EA says its cloud gaming service ‘is not competing’ with xCloud
Company wants to make its games available to as many players as possible
Electronic Arts doesn’t view its own game streaming service as a competitor to the likes of Microsoft’s Project xCloud.
That’s according to EA‘s chief technology officer Ken Moss, who appeared at Microsoft‘s X019 event last week to announce that Madden NFL 20 was one of 50 new titles that had just been added to the preview phase of Xbox’s cloud gaming service.
He also said three more EA games are headed to xCloud “in the coming months.”
The xCloud partnership was announced shortly after EA launched a PC cloud gaming trial featuring FIFA 19, Titanfall 2, Need for Speed Rivals and Unravel in September, as part of a technical test of its Project Atlas technology.
“We definitely do not see it that [we’re competitors],” Moss told GamesIndustry.biz. “That is really not our goal. We haven’t announced exact next steps on what we’re doing with ours.
“We are pushing it, but I view it as actually part of our strategy — bringing our games out to the cloud and taking the learnings back to our studios, giving us the information on how we need to evolve our core platforms like Frostbite and our services platform and AI. That’s what we are doing. We’re not at all interested in competing on platforms.”
Moss went on to say he believes cloud gaming will massively expand the gaming audience over the coming years.
“With streaming, our motivations are to be where the players are so that they can play our games wherever and however they want. Our actions are consistent with that.
“How cloud gaming evolves is uncertain right now, but it’s going to bring in another billion players into the gaming world. We say we’re at 2.6 billion or so right now. We want to make sure we’re at the forefront, but also get the early learnings so we know how to change how we build our games in that world.”
Moss previously said EA’s cloud gaming trial is designed to measure how the company’s title’s perform in real-world conditions, including unstable bandwidth and network strength, and to test the technical functionality of cross-play (trial participants can interact with PC players on Origin) and cross-progression.

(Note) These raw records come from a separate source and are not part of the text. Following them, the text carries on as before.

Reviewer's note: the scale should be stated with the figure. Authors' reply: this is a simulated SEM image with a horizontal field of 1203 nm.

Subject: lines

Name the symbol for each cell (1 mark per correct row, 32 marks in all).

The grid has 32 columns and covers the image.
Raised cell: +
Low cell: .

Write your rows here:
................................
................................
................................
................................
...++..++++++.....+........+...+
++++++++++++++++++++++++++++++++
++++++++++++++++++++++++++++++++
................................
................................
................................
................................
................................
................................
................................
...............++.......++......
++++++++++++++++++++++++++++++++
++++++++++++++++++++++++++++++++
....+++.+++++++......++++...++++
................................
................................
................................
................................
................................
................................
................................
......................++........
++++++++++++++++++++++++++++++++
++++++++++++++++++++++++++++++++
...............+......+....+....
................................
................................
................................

“One of the most exciting parts of cloud gaming will be the ability to deliver full-scale HD games to any device a player wants to use, such as a smart TV, OTT streaming devices, PC or Mac laptops, tablets, and smartphones,” he said in September.
“This means that you would be able to stream a Madden HD game directly to the smart TV in your living room, or even in a hotel room if you’re traveling. You could even also continue same session on the go, right on your smartphone.”